The Strait of Hormuz is open, but the rules have changed. After Iran’s blockade threat, a quiet shift has taken hold: oil shipments are now being settled in Bitcoin and Chinese yuan. According to David Bennett on Bitcoin And, Iranian officials are demanding Bitcoin-based tolls for passage - transforming the asset from speculative hedge to operational trade instrument in real time.
This isn’t theoretical. Jeff Ross on What Bitcoin Did notes that Karg Island, through which 90% of Iran’s oil flows, has become a geopolitical thermostat. Control it, and you control energy leverage over China. But instead of invasion, the US is using financial strangulation - Operation Economic Fury - as Adam Curry calls it on No Agenda. Secondary sanctions now target any bank moving Iranian oil, while the DFC launches a $40 billion reinsurance scheme to undercut Lloyd’s of London.
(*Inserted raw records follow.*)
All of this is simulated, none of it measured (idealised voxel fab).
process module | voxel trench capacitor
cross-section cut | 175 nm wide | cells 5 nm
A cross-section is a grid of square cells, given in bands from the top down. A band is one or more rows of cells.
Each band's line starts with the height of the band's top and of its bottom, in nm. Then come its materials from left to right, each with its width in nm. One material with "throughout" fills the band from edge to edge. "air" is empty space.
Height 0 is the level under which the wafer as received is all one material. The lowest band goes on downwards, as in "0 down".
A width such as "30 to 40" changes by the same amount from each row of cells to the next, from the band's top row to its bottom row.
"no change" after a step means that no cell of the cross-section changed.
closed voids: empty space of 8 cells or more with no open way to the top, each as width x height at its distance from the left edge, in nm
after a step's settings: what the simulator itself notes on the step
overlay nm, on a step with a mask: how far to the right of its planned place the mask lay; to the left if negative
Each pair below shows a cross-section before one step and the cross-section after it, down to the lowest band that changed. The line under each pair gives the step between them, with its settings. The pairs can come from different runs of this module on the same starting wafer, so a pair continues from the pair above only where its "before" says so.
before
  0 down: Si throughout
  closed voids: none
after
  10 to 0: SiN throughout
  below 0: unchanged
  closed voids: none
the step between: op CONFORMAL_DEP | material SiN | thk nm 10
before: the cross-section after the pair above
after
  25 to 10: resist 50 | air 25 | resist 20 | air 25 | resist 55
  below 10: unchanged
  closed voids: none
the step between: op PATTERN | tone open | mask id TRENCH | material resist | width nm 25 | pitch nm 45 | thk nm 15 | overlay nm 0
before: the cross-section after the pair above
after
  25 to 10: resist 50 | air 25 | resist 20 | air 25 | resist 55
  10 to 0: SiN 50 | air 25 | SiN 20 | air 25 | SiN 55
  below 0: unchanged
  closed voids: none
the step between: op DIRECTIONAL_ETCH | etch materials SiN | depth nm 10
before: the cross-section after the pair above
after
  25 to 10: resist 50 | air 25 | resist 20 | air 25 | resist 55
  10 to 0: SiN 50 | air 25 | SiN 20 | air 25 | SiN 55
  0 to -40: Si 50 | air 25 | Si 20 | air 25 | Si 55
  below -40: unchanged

The petrodollar is cracking. For decades, oil had to be bought in dollars. Now, Iran accepts Bitcoin and yuan. As Ross observes, this is the first open breach since the 1970s. Even more telling, the US isn’t stopping it - because the military recognizes China’s strength, and the Treasury sees an opening to reshape global flows.
The dollar system is being remade from within. Treasury Secretary Scott Bessent is manipulating the yield curve, flooding markets with short-term bills to keep rates low. As Ross argues, this neuters the Fed and enables financial repression - effectively taxing bondholders to fund a domestic industrial buildup. Debt is no longer a liability; it’s policy.
"The Treasury is now setting rates. The Fed is irrelevant."
- Jeff Ross, What Bitcoin Did
Meanwhile, the US is embracing stablecoins as a new arm of fiscal power. Ross contends that Tether and USDC are now vehicles for global demand in T-bills - foreign capital buys stablecoins, which are backed by short-term Treasuries. The system funds American deficits while diluting purchasing power over time.
Back in New York, Mayor Zohran Mamdani’s $5 million luxury home tax proves symbolic. Billionaires scream, but the real shift is quieter: Bitcoin is no longer a protest asset. It’s a settlement layer for oil, a tool for sanctioned states, and now, a pillar of great power competition. The financial world didn’t collapse. It evolved.
"We are witnessing the first time since the 1970s that oil is openly traded in currencies other than the dollar."